Thursday, July 27, 2006

On Israel´s war...

I was talking to a family member over Skype the other day and was asked how the media was covering the war in Lebanon. I said that it was very different than the coverage in the U.S.—the Brazilian newspapers had taken a decidedly anti-Israeli standpoint, something which they probably would have done anyway but was exacerbated by the deaths of seven Brazilians during the first days of the conflict.

I also noted that I was hearing very different interpretations from some Jewish people here in São Paulo. “Look what they’re doing to Israel!” someone said to me last week. “Do you see?” I initially took her at face value—I interpreted her comment as being about Hezbollah. As time has passed, however, I came to wonder. The night before this woman made that comment to me, a Lebanese man who is living in Brazil (but is not a citizen) was going off on Israel and a mutual friend put her arm around him and said, “Calm down. Everyone knows that Israel is wrong.”

So this brings up an important question in my mind: is the pro-Israel/anti-Israel polemic that you see in the U.S. coming to Brazil? The two groups have always functioned fairly well in Brazil by maintaining the appearance of “Convivência”—the ability to live side by side. I think this has been helped along both by Brazilian (and Luso-Brazilian) cultural expectations but also by the fact that around half of the Sirio-Lebanese immigrants to Brazil were Christians and therefore the Sirio-Lebanese ethnic identity is as tied to being from a specific ethnicity as being Arab or Muslim. What happens, however, when this breaks down? Increasingly, I am noticing that a politically active intellectual left opposes Israel wholesale and I hear a rather absurd number of anti-Semitic comments. Some Jews, meanwhile, are turning their anger and frustration toward Arabs or Muslims. I have also seen this in the U.S. over the last few years and, again, it worries me. It worries me that for some Jews, criticism of Israeli political policy is seen as anti-Semitism and it worries me that many people on the political left have become so anti-Israel that they have, in fact, become anti-Semitic and insensitive to Zionism. Or perhaps more accurately, they were always anti-Semitic but it has suddenly become politically acceptable to express this publicly.

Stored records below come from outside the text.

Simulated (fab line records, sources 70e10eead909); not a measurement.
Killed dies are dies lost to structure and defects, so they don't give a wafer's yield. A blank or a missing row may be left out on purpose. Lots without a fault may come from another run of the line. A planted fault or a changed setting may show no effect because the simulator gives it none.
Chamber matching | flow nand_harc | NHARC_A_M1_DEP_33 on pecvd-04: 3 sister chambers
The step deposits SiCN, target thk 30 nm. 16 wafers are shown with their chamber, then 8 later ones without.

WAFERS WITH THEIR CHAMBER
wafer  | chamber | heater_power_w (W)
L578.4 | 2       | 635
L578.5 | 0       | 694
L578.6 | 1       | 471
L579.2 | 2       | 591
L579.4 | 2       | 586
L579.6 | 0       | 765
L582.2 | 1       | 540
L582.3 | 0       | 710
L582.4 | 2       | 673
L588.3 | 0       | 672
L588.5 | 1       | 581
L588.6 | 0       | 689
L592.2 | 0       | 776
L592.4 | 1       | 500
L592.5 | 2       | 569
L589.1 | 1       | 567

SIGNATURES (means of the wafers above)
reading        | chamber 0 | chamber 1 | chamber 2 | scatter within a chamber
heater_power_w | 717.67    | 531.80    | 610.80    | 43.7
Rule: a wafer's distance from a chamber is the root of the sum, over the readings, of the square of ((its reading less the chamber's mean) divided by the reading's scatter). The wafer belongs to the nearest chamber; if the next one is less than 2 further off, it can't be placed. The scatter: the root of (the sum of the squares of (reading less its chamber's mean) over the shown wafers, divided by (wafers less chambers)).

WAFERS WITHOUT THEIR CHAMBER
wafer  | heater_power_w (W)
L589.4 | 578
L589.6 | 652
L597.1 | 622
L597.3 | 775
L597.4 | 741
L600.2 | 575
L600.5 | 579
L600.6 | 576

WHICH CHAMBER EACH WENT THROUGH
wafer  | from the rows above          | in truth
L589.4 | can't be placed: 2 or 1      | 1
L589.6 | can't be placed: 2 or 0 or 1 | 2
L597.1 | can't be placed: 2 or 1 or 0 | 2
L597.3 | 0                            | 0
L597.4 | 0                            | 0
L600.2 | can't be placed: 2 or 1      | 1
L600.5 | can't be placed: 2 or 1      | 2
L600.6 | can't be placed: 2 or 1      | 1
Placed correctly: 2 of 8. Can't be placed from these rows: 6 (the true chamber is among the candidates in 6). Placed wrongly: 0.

So I was looking at a newspaper online yesterday and I began to wonder what the New York Times was saying. I took two screenshots, one last night and one this morning. The Folha was most interested in the bombing of the U.N. post and the U.S. veto of a condemnation of Israel’s activities while the Times was interested in Israeli losses.

Heloísa Helena and So-called Third Parties

a candidata

Meet the third-place candidate in the Brazilian elections. I did. Her name is Heloísa Helena and she is one of the senators who was expelled from the PT during the first year of Lula´s presidency for going against the party line on some critical votes, most notably pension reform. She really made her name, however, when she cried on the senate floor. Since then, Heloísa Helena became one of the founders of the PSOL which might be described as the workers´ wing of the Workers´ party if only they were attracting the workers and not the old socialists from the PT.

In order to attract the left, the party (which is admittedly still very young) will have to concentrate more on populism and its image. Heloísa Helena is an interesting spokeswoman for this image. On television, she has her severe ponytail and is portrayed as kind of an emotional woman both in her activities on the senate floor and on the campaign trail. The Folha in the last few days noted that she was having "woman problems" on Sunday and a blog in the same newspaper sayed that she had blown her top over pressing questions about taxes. My sense is that they are trying to undermine her as a candidate by pointing to "feminine" responses to issues and it makes me wonder what woman could run a serious campaign--the alternative would be what happened to Marta Suplicy, who was seen as hard, aloof and elitist.

I must say that in person, Heloísa Helena is very warm and nice (she is, after all, a nurse); she certainly has potential to appeal to the masses if only she can meet them and get beyond the press. The press, however, will never be her friend. The conservative media outlets (Globo, Estadão) favor Alckmin while left-leaning media sources are worried about the PSOL managing to split the progressive vote not only in the presidential election but in congressional elections; the rise of the party as embodied by Heloísa Helena could spell difficulty for the PT. Interestingly, at the moment, she seems to be undermining Alckmin every bit as much as she is undermining Lula; the polls show that she is taking intellectual elite votes from the "main" opposition candidate.